Research at Yale:

Asynchronous System Services for GPUs and Formalizing Asynchronous Programming Model: In progress

The usecase for this work is Asynchronous system services for GPUs. Providing asynchronous support is as it is non-intuitive. With the complex GPU programming model, that is emphasized further. However GPUs will benefit from these direct access system service i.e. without going through a beefy CPU. The benefits will be increased system utilization byoverlapping operation latency with useful work and hence, improving performance and throughput. Asynchrony is the way to achieve these benefits.

  1. Primarily focussing on identifying guarantees that a formal specification for the asynchronous programming model should provide.
  2. Specifically working on identifying the correctness condition for asynchronous operations at the moment on a GPU.
  3. Also identifying the changes GPU-CPU programming model would require in wake of providing asynchronous system calls for GPUs.
  4. Working on identifying opportunities and performance benefits for reordering independent asynchronous and synchronous system calls across GPUs.

Standalone Control Plane Abstractions for GPUs

Motivating the need for GPUs as standalone resources in disaggregated systems and how asynchrnous system services will benefit direct accelerator-accelerator communication without going through the CPU.

Projects at Yale:

  1. Implemented a Similarity Detection Tool to identify computational clones in cognitive brain models.
  2. Added support for asynchronous system calls in MCertiKOS - A verified layered Operating System :http://flint.cs.yale.edu/certikos/
  3. Added support for asynchronous system IO in Theseus - A Rust based OS written to shift OS responsibilities to the compiler. : https://github.com/theseus-os/Theseus
  4. Implemented a SAT Solver based on Davis–Putnam–Logemann–Loveland Algorithm and Clause Learning Optimization.
  5. Studied various robot system architectures and developed a predator-prey model based game based on Atlantis architecture.

Work done while at NVIDIA:

[Certain projects cannot be enlisted in detail because of the NDA act of Nvidia].

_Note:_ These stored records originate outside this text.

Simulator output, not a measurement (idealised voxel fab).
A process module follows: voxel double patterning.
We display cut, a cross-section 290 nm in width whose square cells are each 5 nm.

  1. I had added MMA support in the compiler frontend as well for Ampere.
  2. My most recent work prior to that (2017-) had been on adding functional and performance support in the compiler backend for the newly added perf-critical deep learning features that accelerated deep learning computations in Turing. These were MMAs exposed in CUDA 10.0 and CUDA 10.1.
  3. I explored the reuse and usage-improvement of the newly added hardware features such as the uniform register files for obtaining performance benefits. These are register files designed to hold values common across all threads in a warp. I was exploring more usage opportunities for these files that can benefit if the existing conservative candidate selection is relaxed. I was also exploring ways to relax the current stringent candidate selection such as no high latency converts should be needed or only cohesive read-write patterns are allowed.
  4. I had also added most of the encoding support in Turing for which I was marked the Subject Matter Expert.
  5. Additionally, I had redesigned a framework that enables the onset of the machine code generation of new instructions once released by architecture inside the compiler backend. I was marked Subject Matter Expert for this as well.

Older Projects

Opt - Gen : Compiler Optimizer Generator

Institution : Indian Institute of Technology, Bombay, India
Short Description:
The project aimed in automatic generation of compiler optimizers given the local and global equations for Data Flow Analysis (DFA) and expected transformation.(E.g. Generate an optimizer using a modified live variable analysis for dead code elimination.) The existing version supported only Intra-procedural DFA and was inefficient in terms of performance. The developed solution improved the performance for Intra-procedural DFA by using an optimized method for the calculation method involved in DFA. Also, the developed solution provided support for Inter-procedural DFA entirely from scratch. It also included study and support of live pointer analysis. *Input Specification language: Opt-Gen included providing the equations for DFA calculations to the optimizer generator in a specific format. This format was the input specification language. The scanner and parser for file written in this language were custom-written and the output of these was further used in developing the generator.

Cyclops: An objective image analysis algorithm

Institution : Nvidia Graphics Pvt. Ltd, Pune, India
Short Description:
Existing image analysis techniques included subjective(human intervention) analysis and also suffer the limitation of inability to compare images which are rendered on different GPU architectures(due to difference in precision). Cyclops allows analysis of images rendered across different GPU architectures and is completely objective. It uses a human visual system(HVS) compliant color space to identify corruptions region wise and for complete image. It saves 336 human hours/employee/year for the organization. Preliminary learning was also induced in Cyclops to identify run to run variations in grass/hair etc to avoid marking them as corruptions without missing actual corruptions.

Note: An ISF (Invention Submission Form) was filed under NVIDIA Graphics Pvt. Ltd. and paper was submitted and reviewed at Nvidia Technical Conference-2015.

Anti-aliasing validation solution

Institution : Nvidia Graphics Pvt. Ltd, Pune, India
Short Description:
Developed a solution using edge-maps to differentiate between differently applied AA settings.

No reference/ Reduced reference image analysis

Institution : Nvidia Graphics Pvt. Ltd, Pune, India
Short Description: The project aimed at image analysis without a reference image. Detection of motion blur without reference image as an expected blur separately from gaussian blur(corruption) completed. Determination of sharpness of different parts of an image along with saliency map identification without a reference image was completed.

Duplicate and missed frame identification

Institution : Nvidia Graphics Pvt. Ltd, Pune, India
Short Description:
The solution identifies if any frame was missed or duplicated when grabbed from a stream/APIC.

Parallelization of Scientific Software

Institution : Nvidia Graphics Pvt. Ltd, Pune, India
Short Description:
The project aimed using data extracted from meteorological visualizations to aid in improving the accuracy of predictions using decision problem(Propositional Satisfiability(N-SAT) was used). A scalable SAT clause developer and eliminator was built.